Department of Labor Takes Another Look at Investment Advice

On June 29, 2020, the Department of Labor (DOL) proposed a prohibited transaction exemption called Improving Investment Advice for Workers & Retirees (Exemption), which could have a substantial impact on the compliance operations of financial firms and their representatives. Possibly, the most significant development can be found in the preamble to the Exemption. The DOL states that it will now interpret more broadly its long-standing regulation defining investment advice so that more recommendations to investors, particularly rollover distribution recommendations, will result in the provision of "investment advice" for purposes of Section 3(21)(A)(ii) of the Employee Retirement Income Security Act of 1974, as amended (ERISA) and Section 4975(e)(3)(B) of the Internal Revenue Code of 1986, as amended (Code). Additionally, if finalized in its current form, a fiduciary will be able to receive "conflicted compensation" in connection with providing investment advice to retail investors pursuant to the conditions of the Exemption. The Exemption will also allow a fiduciary to provide investment advice in connection with the recommendation of certain principal transactions despite the inherent conflicts involved in such recommendations.

Background

The DOL in 1975 promulgated a regulation in which it defined the term "investment advice" for purposes of Section 3(21)(A)(ii) of ERISA. The Regulation states that a person provides "investment advice" if he or she: (1) renders advice to a plan as to the value of securities or other property, or makes recommendations as to the advisability of investing in, purchasing, or selling securities or other property; (2) on a regular basis; (3) pursuant to a mutual understanding; (4) that such advice will be a primary basis for investment decisions; and (5) that the advice will be individualized to the plan. This is known as the "five-part test." A regulation promulgated by the Department of the Treasury defines "investment advice" in the same manner for purposes of the Section 4075(e)(3)(B) of the Code. Therefore, if a person provides investment advice in connection with an ERISA-governed employee benefit plan (Plan) or a "plan" defined in Section 4975(e)(1) that is not subject to ERISA, such as an individual retirement account (IRA), he or she acts as a fiduciary in connection with the Plan or IRA.In 2005, the DOL issued Advisory Opinion 2005-23A to Deseret Mutual Fund Administrators (Deseret Letter) in which the DOL provided its interpretation of when a person provides investment advice in connection with taking a distribution from

In 2005, the DOL issued Advisory Opinion 2005-23A to Deseret Mutual Fund Administrators (Deseret Letter) in which the DOL provided its interpretation of when a person provides investment advice in connection with taking a distribution from a Plan and rolling over the distribution proceeds to an IRA. The Department stated that an investment adviser who was not otherwise a fiduciary with regard to the Plan would not be deemed a fiduciary with respect to the Plan solely on the basis of making a rollover recommendation to a plan participant, even if the adviser gave specific advice as to how to invest the distributed funds. In reaching this conclusion, the DOL stated that such a recommendation did not meet prong one of the five-part test; that is, the recommendation is not a recommendation as to the advisability of investing in, purchasing, or selling securities. On the other hand, the DOL stated that where a Plan officer who is already a fiduciary to the plan responds to questions regarding a Plan distribution or the investment of amounts withdrawn from the Plan, such fiduciary would be exercising discretionary management over the Plan, thus resulting in fiduciary status.

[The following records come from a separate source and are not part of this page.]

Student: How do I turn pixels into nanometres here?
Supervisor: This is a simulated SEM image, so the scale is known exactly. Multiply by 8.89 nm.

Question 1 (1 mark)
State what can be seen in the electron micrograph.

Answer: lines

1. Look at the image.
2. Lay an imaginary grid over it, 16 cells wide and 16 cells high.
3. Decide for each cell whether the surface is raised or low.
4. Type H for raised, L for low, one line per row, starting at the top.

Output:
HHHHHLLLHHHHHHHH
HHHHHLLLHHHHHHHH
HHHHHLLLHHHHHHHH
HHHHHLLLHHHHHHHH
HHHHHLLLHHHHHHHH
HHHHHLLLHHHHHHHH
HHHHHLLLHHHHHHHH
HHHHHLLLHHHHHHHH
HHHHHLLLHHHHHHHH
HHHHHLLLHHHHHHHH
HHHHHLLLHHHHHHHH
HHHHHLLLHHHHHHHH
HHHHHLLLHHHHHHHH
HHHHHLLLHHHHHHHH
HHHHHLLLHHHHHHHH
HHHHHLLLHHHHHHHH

Preamble to the Proposed Exemption

In the preamble to the Exemption, the DOL concluded that its prior reasoning in the Deseret Letter was incorrect and that a recommendation to liquidate securities held in a Plan account, take a distribution, and roll those assets over to an IRA involves a recommendation described in the first prong of the five-part test. In reaching its conclusion, the DOL stated that "[a] recommendation to roll assets out of a Plan is necessarily a recommendation to liquidate or transfer the Plan's property interest in the affected assets, the participant's associated property interest in the Plan investments, and the fiduciary oversight structure that applies to the assets. Typically, the assets, fees, asset management structure, investment options, and investment service options all change with the decision to roll money out of the Plan." The DOL also pointed to the fact that "...a distribution recommendation commonly involves either advice to change specific investments in the Plan or to change fees and services directly affecting the return on those investments..." Therefore, in its view, the firms and their representatives should apply the above-described five-part test. Notably, the factors to which the DOL pointed are strikingly similar to those which the Securities and Exchange Commission (SEC) pointed out when it concluded that account recommendations, which include recommendations to rollover from a Plan to an IRA, should be subject to the requirements of Regulation Best Interest (Reg BI).

In addition, the DOL in the preamble provides guidance on how it interpreted several parts of the five-part test. Traditionally, based on the language in the regulation, firms and their representatives could often reach the conclusion that one or more of the prongs of the five-part test would not be met. In applying the DOL's guidance, many financial services firms and their representatives concluded that even if they made recommendations to buy or sell securities or other property, they did not do so (1) on a regular basis (for example, the advice was provided on a one-time or sporadic basis), or (2) pursuant to a mutual understanding that the firm and representative provides investment advice (for example, the account agreement specifically states that no investment advice will be provided). Additionally, the firms and their representatives may take the position that any advice they provide is not the "primary basis" for the investment decisions made by the Plan participant or IRA owner. At bottom, the preamble to the Exemption provides language that suggests a firm and its representatives may have more difficulty taking those positions.

With regard to the "regular basis" part of the test, the DOL stated that while a recommendation to take a distribution and rollover to an IRA or another account may be a one-time transaction that does not give rise to recommendations on a "regular basis," such recommendations "...can occur as part of an ongoing relationship or an anticipated ongoing relationship that an individual enjoys with his or her advice provider." Thus, for example, if a person is a fiduciary to the Plan participant with regard to investing Plan account assets and then recommends a rollover distribution, the person likely will provide advice in connection with that rollover recommendation. Furthermore, the DOL went on to state that

...advice to roll assets out of the Plan into an IRA where the advice provider will be regularly giving financial advice regarding the IRA in the course of a more lengthy financial relationship would be the start of an advice relationship that satisfies the "regular basis" requirement.